This topic applies only to the Distributed platforms

Choosing a stand-alone or network deployment environment

Choose a stand-alone environment to evaluate the product or to support development of applications and services. Choose a network deployment environment when your production environment needs additional features such as capacity, availability, scalability, and failover support.

A stand-alone environment is the easiest to install and configure, and requires little planning. A network deployment environment needs more extensive installation and configuration tasks that can involve several roles.

For a network deployment environment, you should carefully plan the characteristics with a goal of meeting the requirements of the work that business applications and services are to perform on it. There are multiple aspects to consider, including the following:
  • Number of physical workstations and hardware resources that you require
  • Number of clusters and cluster members required to support your business
  • Number of databases required
  • Authentication roles and security considerations
  • The method that you will use to implement the deployment environment
  • Other supporting resources such as a user registry (for security), one or more HTTP servers (for web content), necessary firewalls, load balancers, and so on.

Stand-alone environment

You can use a stand-alone environment to deploy service component architecture (SCA) modules in one server process.
Figure 1. A stand-alone environment
A stand-alone environment, showing the stand-alone server and the administrative console that is used to manage the environment.

To evaluate the product or to support development of applications and services, you can install samples to deploy a sample solution to the stand-alone server. You can explore the resources used for this sample in the administrative console.

To start with a stand-alone environment and then to include it into a network deployment environment, federate it into a deployment manager cell. You can do so only if no other nodes have been federated to that cell.

When you install the product software, you can choose to create the profile for a stand-alone development environment (qwps). The profile that is created is suitable only in a test scenario or to support application development. For a scenario in which you want a stand-alone server environment for production purposes, install the product software. Then use the Profile Management Tool or manageprofiles command-line utility to configure the stand-alone profiles.

Network deployment environment

A network deployment environment contains a collection of interconnected servers and clusters to run your service requester and provider enterprise applications and their mediation modules. The environment can also include application servers on WebSphere® Application Server.

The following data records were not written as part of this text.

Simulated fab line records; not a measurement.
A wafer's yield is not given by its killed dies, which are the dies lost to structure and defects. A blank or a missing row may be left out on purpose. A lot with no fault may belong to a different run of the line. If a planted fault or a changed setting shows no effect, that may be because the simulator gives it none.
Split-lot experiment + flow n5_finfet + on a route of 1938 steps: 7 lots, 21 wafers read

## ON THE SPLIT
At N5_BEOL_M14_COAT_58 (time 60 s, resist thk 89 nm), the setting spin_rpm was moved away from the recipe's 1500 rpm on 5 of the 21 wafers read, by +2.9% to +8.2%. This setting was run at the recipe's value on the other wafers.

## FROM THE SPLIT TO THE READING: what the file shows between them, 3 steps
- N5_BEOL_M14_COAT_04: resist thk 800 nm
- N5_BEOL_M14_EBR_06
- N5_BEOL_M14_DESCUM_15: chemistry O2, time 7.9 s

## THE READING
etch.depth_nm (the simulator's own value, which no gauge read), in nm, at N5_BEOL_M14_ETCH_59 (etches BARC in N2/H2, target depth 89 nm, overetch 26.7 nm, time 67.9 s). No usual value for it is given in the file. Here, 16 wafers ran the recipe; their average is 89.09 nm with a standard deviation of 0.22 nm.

A network deployment environment provides a collection of interconnected servers and clusters that support application components:
  • Process Server
  • Performance Data Warehouse
  • Business Process Choreographer
  • Business rules
  • Mediations
  • Relationships
The environment also supports servers for WebSphere Enterprise Service Bus and WebSphere Application Server.
Figure 2. A network deployment environment
A network deployment environment, showing the cell that includes a deployment manager, its administrative console that is used to manage the environment, a node agent on each workstation, several clusters distributed across the nodes, and additional components.

The servers and clusters run on one or more managed nodes, each of which corresponds to a logical or physical computer system.

Servers can be grouped into clusters to support load-balancing and failover.

A deployment environment of interconnected servers or clusters provides performance, availability, scalability, isolation, security, and stability characteristics that cannot be provided by a stand-alone server. In addition, you can manage all the servers or clusters from a centralized deployment manager.

A complete collection of servers and clusters managed by a deployment manager is configured and managed as a deployment environment.

To install a network deployment environment, install the product software, and then configure profiles for a deployment manager and one or more custom (managed) nodes. Later, you can create the deployment environment to be managed. You can create a standardized deployment environment from provided topology patterns, or you can configure clusters and servers to create a customized deployment environment.

How intended usage affects your choice of stand-alone or network deployment cluster topology pattern

The following table shows how the intended use of IBM® Business Process Manager affects your choice of stand-alone or a network deployment cluster topology pattern, and the associated amount of planning involved:
Table 1. Choice of stand-alone or network deployment cluster topology pattern for intended use of IBM Business Process Manager
Intended use Configuration path and planning activities

A single server Unit Test Environment (UTE)

The stand-alone profile configuration path, with little planning required.

A clustered test environment

Standard Remote Messaging and Remote Support topology pattern of network deployment environment, with little planning required.

A production environment, with good flexibility

Standard Remote Messaging and Remote Support topology pattern of network deployment environment, with little planning required.

A highly optimized production environment

A customized topology that addresses unique processing requirements and business requirements. Detailed planning required as described in this section of the documentation.